I was with my old gin and tonic crowd this past weekend. These were the kids that I spent many a night drinking G&Ts with, thinking we were alcohol sophisticates unlike our college peers.
I had my recipe down pat, then taught my younger brother the joys of drinking well (although it took a few lessons before he reached our status) with the ratio of 1:3 (gin to tonic) and a hefty squeeze of lime. If we didn’t have a spoon or knife handy, we just made the ice bob up and down a few times for good stirring measure.
This past weekend another friend, Matt, threw me a birthday barbecue and although gin is his least favorite alcohol (much to my college friends’ chagrin), he had plenty on hand. However, as we would never tell our college selves, our lives as grad students, freelancers, and med students have made us appreciate the nuances of gin even more. The first thing my friend, Yuri, asked when he walked through the door was if I had gin and tonics on hand. Some things never change.
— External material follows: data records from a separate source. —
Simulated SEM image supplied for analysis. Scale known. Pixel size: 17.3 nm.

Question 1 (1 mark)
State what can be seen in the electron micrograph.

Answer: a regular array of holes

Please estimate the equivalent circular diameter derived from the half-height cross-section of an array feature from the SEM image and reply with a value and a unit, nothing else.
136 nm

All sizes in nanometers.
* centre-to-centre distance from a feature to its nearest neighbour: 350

But then, a little more than halfway through the night, we realized we were out of gin. Matt, our host and not college Matt, had few things to mix with tonic — none of us really wanted a vodka tonic — and then I remembered recently hearing about how the Portuguese often make a port and tonic in the summer. If it was anything like the other drinks I had in Portugal or the cognac and tonics I drank with French friends, it would be our savior.
I mixed one port and tonic up. We each took a sip, passing the red cup around. This was going to be our new drink of the summer.
Port and Tonic
1 part ruby Port
3 parts tonic
lemon wedge, optional
Throw together. Use whatever implement to stir. Enjoy, preferably on a patio or deck with choice of Portuguese music playing.
[We had some more urban techno going (I blame Matt) but also like a nice bossa nova or samba (for uptempo) or fado (more down tempo).]